The Oberlin Review
<< Front page Arts March 7, 2008

Auditioner's Digest: University of Illinois

I was almost asleep during my first night in Champaign-Urbana, when an avalanche of concerned text messages woke me up. There was a shooting at Northern Illinois University by a student currently enrolled at the University of Illinois at Urbana-Champaign. Hell of a way to start auditioning.

Flying to UI was an adventure because it was the first time I had ever flown on a plane with propellers. Yes, it was noisy and a little bumpy but the trip had such a retro vibe that could not be beaten. UI has its own Institute of Aviation and its own regional airport — a charming, small building in the middle of endless cornfields. If you thought that there was nothing to be seen around Oberlin, go fly over Urbana-Champaign’s surroundings: the vastness of the open spaces reserved for crop culture is mesmerizing!

When I arrived, I was taken over by the size, the number of students and the busy environment of the campus. Home to more than 30,000 undergraduates, countless academic red-brick buildings and several college downtowns, there was nothing pointing to the fact that outside this beehive there was only popcorn-in-the-making.

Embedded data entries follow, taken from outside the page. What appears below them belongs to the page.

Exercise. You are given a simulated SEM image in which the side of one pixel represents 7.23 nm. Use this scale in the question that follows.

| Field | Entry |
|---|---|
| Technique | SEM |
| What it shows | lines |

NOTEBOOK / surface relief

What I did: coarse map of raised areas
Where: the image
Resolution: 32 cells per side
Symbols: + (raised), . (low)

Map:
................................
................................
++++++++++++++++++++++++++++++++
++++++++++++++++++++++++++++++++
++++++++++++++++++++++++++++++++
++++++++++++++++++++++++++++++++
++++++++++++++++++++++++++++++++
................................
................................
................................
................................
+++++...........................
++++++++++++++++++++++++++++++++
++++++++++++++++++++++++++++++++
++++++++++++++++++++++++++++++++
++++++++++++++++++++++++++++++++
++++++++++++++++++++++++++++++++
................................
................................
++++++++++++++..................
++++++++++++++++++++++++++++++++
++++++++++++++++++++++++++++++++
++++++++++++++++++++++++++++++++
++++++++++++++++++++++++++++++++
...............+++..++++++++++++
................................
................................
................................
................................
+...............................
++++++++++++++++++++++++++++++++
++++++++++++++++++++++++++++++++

The Student Center resembled Wilder, times four. At Kinko’s I repaired my scruffy-looking scores and for lunch, I found a popular Thai place, conveniently located near the School of Music, which was built in the late ’60s-early ’70s. Boasting windowless practice rooms for non-piano majors, offices and classrooms, it breathed out the ’70s like no other place I have ever seen — the wooden walls, the couches in the lounge, the architecture.

The impressive collection of grand pianos is in pretty darn good shape. Access to the instruments is reserved for keyboardists, positioned on the highest floor of Smith Memorial Hall, a 1920s, heavily ornamented, Romantic-esque building with large, ceremonial marble staircases; seashells in the walls and rosettes on the ceilings. Faculty studios and the classic mahogany-tiled concert hall also fit in there. Submerged in such a charming and old-fashioned environment, I felt like a preserver of ancient art, confined to bloom in those specific surroundings. The Illinois meeting of Hogwarts and Harvard?

The hospitable, down-to-earth and widely-renowned faculty was fascinating to meet and comfortable to play for. The audition was a positive experience, supported by the faculty’s interest and involvement with its prospective student body. This seems to be a characteristic that UI professors share, and the Music Education department faculty was also highly praised by their master’s and Doctorate students.

I left windy Urbana-Champaign the next morning, thinking back about the Illinois shooting with a heavy heart. Thinking about life and death and art.